Because the Robin CPU provides a mark instruction to get the current clock counter, it is pretty easy to compare the number of clock cycles it takes to calculate a signed division and remainder in software versus a hardware instruction. The software implementation could probably be optimized a bit, although it already returns both quotient and remainder in one go, whereas this needs two instructions in hardware, but the difference is enormous:

It is interesting to note that less cycles are needed for bigger divisors. This is mainly due to needing less shifts of the divisor to match it up with the dividend. The hardware implementation could probably be made even faster if we would explicitly add shortcuts for small divisors (less than 256 perhaps), something extra worthwhile because dividing by small numbers is pretty common.

Code availability

The divider is part of the GitHub repository for the Robin SoC, the file is named divider.v

Thursday, 2 January 2020

Monitor program, reset button

Sometimes you make a stupid mistake like creating an endless loop or programming a delay that takes 500 seconds instead of 500 ms. In those cases a reset button would be convenient 😃

To this end I wired a debounced signal from the iCEbreaker user button (the one near the usb connector) to the reset wire we already have in place for all the modules.

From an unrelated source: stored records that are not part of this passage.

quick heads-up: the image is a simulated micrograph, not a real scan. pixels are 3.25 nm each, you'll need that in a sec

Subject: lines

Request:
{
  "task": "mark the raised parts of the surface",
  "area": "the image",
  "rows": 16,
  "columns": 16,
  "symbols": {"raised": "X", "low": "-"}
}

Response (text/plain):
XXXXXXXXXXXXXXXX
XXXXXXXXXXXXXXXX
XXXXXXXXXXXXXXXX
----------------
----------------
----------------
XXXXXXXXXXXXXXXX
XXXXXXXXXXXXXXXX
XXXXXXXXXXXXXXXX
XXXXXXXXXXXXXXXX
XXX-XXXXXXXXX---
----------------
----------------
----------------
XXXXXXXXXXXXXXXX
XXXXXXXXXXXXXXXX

The debounce module was copied from Nandland and adapted to be be usable for negative logic buttons as well (the use button is high when not being pressed).

We don't want to fire reset_button events every clock cycle as long as the button is pressed so we keep some state and only generate a reset_button event when the state changes from not pressed to pressed. The code is committed to the repository and shown below. The idea is to make the other buttons on the iCEbreaker board available to the cpu via a memory mapped interface.


// button wires
wire user_button, button1, button2,button3;
debounce #(.INITIAL_STATE(1'b1)) debounce_ubutton(CLK, BTN_N, user_button);

reg reset_button = 0;
reg user_button_pressed = 0;
always @(posedge CLK) begin
 reset_button <= 0;
 if(~ user_button & ~user_button_pressed) begin // pressed (negative logic)
  user_button_pressed <= 1;
  reset_button <= 1; // a one clock strobe on pressing
 end else begin
  user_button_pressed <= 0;
 end
end

The u_error signal from the UART is now integrated in the the reset logic which makes it also possible to reset things by sending a break over the serial connection. (the UART core used does no provide separate break signals but sets u_error on a received break)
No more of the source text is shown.